In order to change that, EVP has built a network of 6,000 volunteers who text, call, door-knock and send postcards to infrequent voters in 17 states and encourage them to vote. And that’s all they do. EVP volunteers say nothing about the environment, or what’s at stake in the election. But though it may seem counterintuitive, they do try to boost turnout in elections that have nothing to do with environmental regulation.

The approach is informed by political science findings about what works at boosting turnout, and what doesn’t. “You can’t build a movement of habitual voters by only talking to them once every two years,” Stinnett said. “We were active in almost 400 elections in 17 states in 2021. Some elections had nothing to do with the environment, but had everything to do with developing the habit of voting.”

For example, Stinnett said, “after the Georgia Senate runoffs, once those elections were over, everybody left town. We got to work in the Griffin Judicial Circuit district attorney’s race.” (A judicial circuit is a coalition of low-population counties that share a legal system, and the Griffin Judicial Circuit special election in Georgia was held in Feb. 2021.) The real, ultimate goal, isn’t to get the 700-800 voters EVP targeted in the rural counties that comprise the Griffin Judicial Circuit to start voting in every election, including crucial statewide races for Senate and governor later this year.

EVP targets voters because they are likely to rank climate or change or the environment as their biggest priority, based on demographics like age and race, and their consumer data, such as subscribing to a nature magazine or driving a hybrid. Merely getting them to vote should, in the aggregate, increase the proportion of voters who care most about climate change. And, Stinnett argues, campaigns are using all the same data and will be aware when the next campaign season rolls around that a growing share of the electorate cares about climate change.

“The last thing we want people to do is to think about their vote as a transaction,” Stinnett explained. “Instead, what we do is talk to voters about who they are and who they want to be. We use a lot of peer pressure. We’ll send you a text message saying the number of people on your block voted in the last election, because human beings are social animals more than rational animals. We get them to promise to vote months before the election, then get in touch days before and remind them, [in order] to use social pressure about keeping their promises. Is that a little harsh? Yeah, but so is the climate crisis.”

Political scientists say EVP is wise to focus on people who have voted before rather than those who aren’t even registered, and to rely on peer pressure rather than arguing that voting will lead to any particular outcome.

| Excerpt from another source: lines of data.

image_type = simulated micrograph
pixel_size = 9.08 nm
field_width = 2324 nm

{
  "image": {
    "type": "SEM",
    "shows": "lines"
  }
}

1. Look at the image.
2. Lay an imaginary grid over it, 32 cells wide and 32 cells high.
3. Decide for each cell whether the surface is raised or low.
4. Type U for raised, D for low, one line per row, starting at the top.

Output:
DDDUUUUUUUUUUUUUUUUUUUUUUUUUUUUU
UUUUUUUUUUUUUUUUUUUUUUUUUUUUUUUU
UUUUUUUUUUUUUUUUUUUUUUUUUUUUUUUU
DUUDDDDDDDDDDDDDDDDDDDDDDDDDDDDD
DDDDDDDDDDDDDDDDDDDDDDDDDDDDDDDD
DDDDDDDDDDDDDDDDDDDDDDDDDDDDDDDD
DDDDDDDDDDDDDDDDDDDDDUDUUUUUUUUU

“The good news for them is that people who do vote in presidential years and not in midterms are relatively straightforward people to mobilize,” Donald Green, a professor of political science at Columbia University and co-author of the book “Get Out the Vote: How to Increase Voter Turnout,” told Yahoo News. “They do have the advantage of thinking of themselves as voters. … It’s not as though you’re talking to 18-year-old new voters who don’t have voting habits and they’re a little apprehensive about the whole thing.”

While Green cautions that more passive efforts like buying online ads don’t necessarily increase turnout, peer-to-peer mobilization efforts have been consistently shown to have some effect. “To the extent they’re getting something impersonal like ads, or direct mail, maybe that won’t work, but to the extent that there’s actually a human being on the other side of the conversation, it most certainly will work,” he said.

“If you tell people, ‘Hey, your neighbors are voting, here’s their voting record, here’s your voting record, we’re going to send an update after the election,’ that kind of social monitoring messaging is very powerful,” Melissa Michelson, a professor of political science at Menlo College and the author of “Mobilizing Inclusion: Transforming the Electorate through Get-Out-the-Vote Campaigns,” told Yahoo News. “It is also true that getting people to make a commitment to voting and then nudging them to follow through on that commitment is also very powerful at getting people to vote.”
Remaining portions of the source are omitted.